Mina al-Ahmadi refinery

01 May 2017

Kuwait’s oldest refinery was commissioned as a 25,000-barrel-a-day skimming unit and has since undergone several major expansions

Commissioned in 1949 as a simple refinery, Mina al-Ahmadi underwent a major expansion in 1958 that took its capacity to 190,000 barrels a day (b/d). The refinery has been expanded several times since and is now part of Kuwait’s major Clean Fuels Project (CFP) upgrade programme, which will also see the Mina Abdullah refinery revamped.

In 1963, Mina al-Ahmadi’s capacity was increased to 250,000 b/d. A gas liquefaction unit was added in 1978, followed by a reformer unit in 1981 and a fluid catalytic cracker in 1987.

The plant’s three crude distillation units now have a capacity of 466,000 b/d.

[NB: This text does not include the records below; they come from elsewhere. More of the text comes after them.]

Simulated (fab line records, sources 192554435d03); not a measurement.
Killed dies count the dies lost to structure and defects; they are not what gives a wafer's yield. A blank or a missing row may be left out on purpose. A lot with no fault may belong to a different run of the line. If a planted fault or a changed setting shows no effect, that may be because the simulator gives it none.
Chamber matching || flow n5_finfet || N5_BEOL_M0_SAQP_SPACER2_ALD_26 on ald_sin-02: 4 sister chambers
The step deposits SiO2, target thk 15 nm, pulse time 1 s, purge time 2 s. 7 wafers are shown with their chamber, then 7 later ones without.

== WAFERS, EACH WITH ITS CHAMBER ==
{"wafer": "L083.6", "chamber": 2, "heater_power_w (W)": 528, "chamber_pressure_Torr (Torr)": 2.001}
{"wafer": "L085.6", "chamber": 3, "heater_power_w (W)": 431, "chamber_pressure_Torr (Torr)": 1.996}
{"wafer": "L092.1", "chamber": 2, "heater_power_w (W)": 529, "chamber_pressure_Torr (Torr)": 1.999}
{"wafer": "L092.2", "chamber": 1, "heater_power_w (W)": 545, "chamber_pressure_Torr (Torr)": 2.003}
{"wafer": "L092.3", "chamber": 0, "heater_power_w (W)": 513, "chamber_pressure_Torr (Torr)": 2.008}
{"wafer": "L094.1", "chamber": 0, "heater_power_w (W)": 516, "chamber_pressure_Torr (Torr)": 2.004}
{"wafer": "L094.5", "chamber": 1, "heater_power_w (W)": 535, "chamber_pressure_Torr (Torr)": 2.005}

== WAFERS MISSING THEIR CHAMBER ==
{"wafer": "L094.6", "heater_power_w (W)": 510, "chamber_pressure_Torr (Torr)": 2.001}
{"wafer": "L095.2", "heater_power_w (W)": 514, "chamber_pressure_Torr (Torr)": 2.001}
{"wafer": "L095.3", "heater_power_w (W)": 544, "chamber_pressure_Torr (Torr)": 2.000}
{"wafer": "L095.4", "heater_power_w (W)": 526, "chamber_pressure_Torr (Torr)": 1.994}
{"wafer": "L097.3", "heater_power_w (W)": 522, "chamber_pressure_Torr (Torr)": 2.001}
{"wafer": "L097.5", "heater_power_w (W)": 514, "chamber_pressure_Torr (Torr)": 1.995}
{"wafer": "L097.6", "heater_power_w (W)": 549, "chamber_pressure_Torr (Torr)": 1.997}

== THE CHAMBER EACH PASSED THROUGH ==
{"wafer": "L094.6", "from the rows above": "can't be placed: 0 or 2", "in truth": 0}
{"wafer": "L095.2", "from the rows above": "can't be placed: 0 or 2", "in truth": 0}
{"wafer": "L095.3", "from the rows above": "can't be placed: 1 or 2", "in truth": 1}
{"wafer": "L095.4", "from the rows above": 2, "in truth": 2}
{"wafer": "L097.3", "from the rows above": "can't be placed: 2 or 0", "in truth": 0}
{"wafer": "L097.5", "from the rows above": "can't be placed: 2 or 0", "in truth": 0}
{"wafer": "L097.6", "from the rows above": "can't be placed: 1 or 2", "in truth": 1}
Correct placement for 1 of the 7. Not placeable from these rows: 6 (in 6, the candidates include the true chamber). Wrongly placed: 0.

South Korea’s Daelim completed a project to add a fourth gas fractionation train in 2014, after being awarded a contract worth $886m. A $400m acid gas recovery unit is due for commissioning this year; the work is being undertaken by Italy’s Maire Tecnimont.

The $4.8bn upgrade to Mina al-Ahmadi as part of the CFP will help protect Kuwait’s future economic prospects and allow the refinery to cope with the increasing sulphur content in the country’s crudes as well as meet more stringent international product specifications.